It was 2018 when me and three of my friends decided to spend all our savings to go and see a Champions League quarter-final: Juventus v Real Madrid.
I kept looking at the ticket as I walked through the cold and rainy streets of Turin. In front of the famous and luxurious restaurant Il Cambio, some journalists tried to interview the managers of their respective clubs while we four guys kept drinking beer, unaware that that evening we would see one of the most beautiful gestures in the history of football.
At 20.45, the stadium is full. The fans sing the beloved music of the Champions League at the top of their voices. It's perfect: Juventus are wearing their zebra-esque home jersey while the Galácticos wear a Tiffany blue shirt – and the diamond in their ranks will sparkle soon enough.
Third minute, a brilliant flash of Isco who, with a pass, sneaks the ball into Cristiano Ronaldo. The Portuguese beats Gianluigi Buffon, hitting the ball with the outside of his foot. Nothing the world-champion goalkeeper can do: 1-0 to Real. Disappointment begins to appear on the faces of the fans and my friends and I begin to tremble from the cold – and the anxiety. Paula Dybala hits a great shot – saved. Gonzalo Higuaín also tries one; Keylor Navas is a phenomenon.
Then you realise that there are evenings where everything is destined to go wrong – but not always in an entirely negative way.

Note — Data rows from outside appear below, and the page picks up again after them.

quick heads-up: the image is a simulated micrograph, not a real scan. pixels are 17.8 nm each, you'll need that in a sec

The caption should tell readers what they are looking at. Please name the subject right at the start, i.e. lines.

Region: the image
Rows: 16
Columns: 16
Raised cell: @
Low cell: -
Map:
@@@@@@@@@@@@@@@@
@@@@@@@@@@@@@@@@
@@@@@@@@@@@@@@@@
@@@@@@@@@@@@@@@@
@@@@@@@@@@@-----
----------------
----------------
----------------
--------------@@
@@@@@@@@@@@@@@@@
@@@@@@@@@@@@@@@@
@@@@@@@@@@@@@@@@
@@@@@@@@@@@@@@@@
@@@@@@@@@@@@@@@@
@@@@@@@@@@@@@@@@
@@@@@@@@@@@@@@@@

It’s the 64th minute when the god of football makes himself known in human form, with a goal that exceeds the limits of normal words. Me, my friends and the whole stadium: we all start applauding. We're excited. We haven't seen such a goal in this stadium in decades. Uncommon. Ronaldo is under the black-and-white curva with his hands on his hips, as though to say, “Easy, isn't it?” The curva responds and continues to applaud, because goals like this have an eternal value, fixed in the mind. Marcelo's goal to make it 3-0, meanwhile, bestows the same qualities on the fans as the rain that falls: silent and icy.
At the end of the match, a friend of mine turned to me on the bus and asks, “Do you think Cristiano will have noticed the applause?” I think so.